SIMULATION GAME 2018 - TOPIC : The Schengen Reform

The European Union is currently facing the worst refugee crisis since World War II. In response to this and to the growing terrorist threat, Member States are turning back from Schengen and re-instating controls at national borders. The European institutions are reconsidering the Schengen Agreement, which, however, was probably one of the major achievements of European integration. This border-less internal area has permitted to persons and goods to circulate freely, while bringing great benefits to European citizens and business. If unsolved, this crisis might be one of the worst blows the Union could ever receive and from which might not even recover.

The Commission is therefore proposing a reform of the pact: Members of the European Parliament and of the Council of the European Union, now it is your time to act!



The European Union Model Torino 2018 aims to offer students from all over Italy and Europe a challenging firsthand experience of the daily functioning of the EU. During the Model participants, divided into two groups, will simulate the workings of the Parliament and the Council, with the purpose of passing new EU legislation on the topic of the Schengen Reform. The Model’s Secretariat will represent the EU Commission, and it will start the procedure by making a proposal to both institutions and providing additional information and support to the discussion.

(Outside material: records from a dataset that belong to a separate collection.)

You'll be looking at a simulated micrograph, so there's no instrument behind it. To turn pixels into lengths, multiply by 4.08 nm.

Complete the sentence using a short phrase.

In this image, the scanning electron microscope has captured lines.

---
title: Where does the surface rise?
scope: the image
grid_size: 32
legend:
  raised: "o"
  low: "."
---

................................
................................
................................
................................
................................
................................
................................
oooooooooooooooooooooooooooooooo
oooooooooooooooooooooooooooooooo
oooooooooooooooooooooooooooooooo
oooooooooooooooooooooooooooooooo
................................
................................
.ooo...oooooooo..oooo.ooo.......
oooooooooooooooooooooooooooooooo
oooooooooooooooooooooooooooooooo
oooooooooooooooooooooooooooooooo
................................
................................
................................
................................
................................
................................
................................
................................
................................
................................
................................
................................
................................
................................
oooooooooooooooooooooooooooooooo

The model will simulate the ordinary legislative procedure, also referred to as the ‘co-decision procedure,’ in which the Council and the Parliament cooperate to adopt a legislative proposal. The co-decision was introduced with the Maastricht Treaty in 1992 and amended in 1999 by the Amsterdam Treaty; its objective is to grant the same decisional power to both the Parliament and the Council. After the Lisbon’s Treaty reform, the co-decision procedure has become the standard procedure, applied by EU institutions in most cases. In the co-decision procedure, both legislators have identical rights and obligations, and they have to approve the same text.

  • Regulation: has general application and is binding in its entirety. It is directly applicable in the EU member states.
  • Directive: sets out a goal for all member states, which each member states decides how to transpose into national legislation.
  • Decision: binding on those to whom it is addressed (member states or individual companies). It is directly applicable in the EU member states.


The Council of the EU is the institution representing the member states' governments. Also known informally as the EU Council, it is where national ministers from each EU country meet to negotiate and adopt EU laws, develop the EU's common foreign and security policy, conclude international agreements and coordinate member states’ policies.

The Council meets in 10 different configurations of 28 national ministers. The work of the Council is prepared by a body composed of permanent representatives (COREPER I or COREPER II), which monitors and co-ordinates work and deals with the Parliament on co-decision legislation. The Presidency of the Council, held by Malta, will be represented by the Secretariat.


The European Parliament is directly elected by EU citizens every five years. It has 751 members and meets in plenary sessions once a month in Strasbourg. The Parliament also meets every month in Brussels in the form of topic-specific committees. The Parliament is chaired by a President elected among all 751 MEPs; the current President is Antonio Tajani, from the European People’s Party.

Currently there are seven political groups inside the European Parliament: the European People’s Party (EPP); the Progressive Alliance of Socialists and Democrats (S&D); the European Conservatives and Reformists (ECR); the Alliance of Liberals and Democrats for Europe (ALDE); the European United Left – Nordic Green Left (GUE); the European Greens/European Free Alliance (Greens); the Europe of Freedom and Direct Democracy (EFDD) and the Europe of Nations and Freedom (ENF). There is also a group of non-attached members, which counts 14 MEPs.

Most of the Parliament’s in-depth work is carried out in the above-mentioned specialized committees, which prepare reports that are later to be voted on in the plenary sessions.